Amount of weekly benefits

The weekly benefit amount is 55% of the “average weekly earnings” from the calendar year before you submit an application for EI special benefits. In 2014, the maximum rate is $514 per week. The amount of your benefits may decrease if you continue to work or if your business generates earnings while you are collecting EI special benefits.

Before weekly benefits can be determined, your eligible earnings will need to be identified.

If you have earnings from both self-employment and insurable earnings as an employee, you may choose to apply for EI special benefits as a self-employed person or as an employee.

If you are applying as a self-employed person, we will take into account your earnings from both self-employment and employment as an employee when we calculate your weekly benefit amount, as long as your earnings from both sources are eligible. You must provide your Record of Employment to show details of your earnings as an employee.

If you are applying as an employee, we will use only the earnings from your employment as an employee (including fishing earnings) to calculate your weekly benefit amount. We will not use any of your self-employed earnings. You must provide your Record of Employment (available from your employer) to show details of your earnings as an employee.

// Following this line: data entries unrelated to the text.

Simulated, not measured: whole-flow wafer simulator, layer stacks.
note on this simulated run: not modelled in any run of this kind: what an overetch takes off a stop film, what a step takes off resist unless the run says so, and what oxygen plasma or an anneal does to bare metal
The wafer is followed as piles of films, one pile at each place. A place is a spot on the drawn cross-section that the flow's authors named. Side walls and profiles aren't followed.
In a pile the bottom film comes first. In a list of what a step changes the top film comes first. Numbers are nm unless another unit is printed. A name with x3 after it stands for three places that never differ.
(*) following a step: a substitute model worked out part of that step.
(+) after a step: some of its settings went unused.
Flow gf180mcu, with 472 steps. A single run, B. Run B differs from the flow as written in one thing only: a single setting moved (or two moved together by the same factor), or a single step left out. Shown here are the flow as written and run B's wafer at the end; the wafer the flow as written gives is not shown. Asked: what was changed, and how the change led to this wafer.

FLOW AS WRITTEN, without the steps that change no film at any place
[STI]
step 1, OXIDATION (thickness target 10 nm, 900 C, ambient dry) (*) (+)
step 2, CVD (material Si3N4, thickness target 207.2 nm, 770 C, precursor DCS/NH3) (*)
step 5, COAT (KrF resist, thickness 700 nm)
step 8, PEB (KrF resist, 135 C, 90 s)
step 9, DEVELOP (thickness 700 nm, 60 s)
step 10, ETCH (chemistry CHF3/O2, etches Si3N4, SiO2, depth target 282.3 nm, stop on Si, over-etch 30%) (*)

Income tax return information

If you have already filed your income tax return for the year before the year you submit an EI claim, we will obtain the amount of your self-employed earnings from the Canada Revenue Agency.

If you have not filed your income tax return for the year before the year you submit an EI claim, you will be asked to provide an estimate of your income from self-employment. Your benefit amount will be calculated based on the estimate you provide, and any necessary adjustments will be made after you file your income tax return. If your estimate is higher than your actual income, you may have to repay EI benefits.

See the examples for more details on how the weekly benefit is calculated.

While claiming EI special benefits, you must complete reports to demonstrate your continuing entitlement.

Shortly after you file your application for benefits, we will mail you an EI benefit statement indicating the date your first report is due and your access code for the EI Internet Reporting Service. You will also receive instructions on how to file your reports. Keep these instructions to use as a guide.

Working while you receive benefits

If you are claiming sickness or maternity benefits, we will deduct any part-time earnings from your benefits on a dollar-for-dollar basis.

If you are claiming parental, compassionate care or parents of critically ill children benefits, you can earn either a maximum of 25% of your weekly benefit (if your weekly benefit amount is $200 or more) or a maximum of $50 (if your weekly benefit amount is less than $200) without changing the amount of EI benefits you receive for that week. We will deduct any money you earn above that amount from your benefits on a dollar-for-dollar basis.

However, effective August 5, 2012 until August 1, 2015, a pilot project is in place which changes the way earnings are deducted

Under the Working While on Claim (WWC) pilot project, once you have served your waiting period, your benefits will be reduced by a rate of 50% of your earnings each week if the earnings are equal to or less than 90% of your weekly earnings that were used to calculate your benefit rate. Any earnings that exceed the 90% threshold will be deducted dollar for dollar from your benefits.

Remember that you must always declare all your earnings in your bi-weekly reports.

Business generating self-employment earnings for you while receiving benefits

Any EI benefit amounts paid or payable to you may be affected if your business generates earnings, including earnings you receive from profits or commissions, while you are in receipt of benefits.

If you have self-employment earnings from services performed, they are allocated to the week or weeks when the services were performed.

If you have self-employment earnings from a transaction, including farming earnings, they are allocated as follows:

  • If the earnings are greater than the maximum yearly insurable earnings divided by 52 ($935 in 2014), they are allocated to the week or weeks when the work was performed that gave rise to the transaction (you must let Service Canada know when the work was performed that gave rise to the transaction).
  • If the earnings are less than or equal to the maximum yearly insurable earnings divided by 52 ($935 in 2014), they are allocated to:
    • the week the transaction occurred; or
    • the weeks when the work was performed that gave rise to the transaction, if you inform Service Canada that the work was performed in more than one week.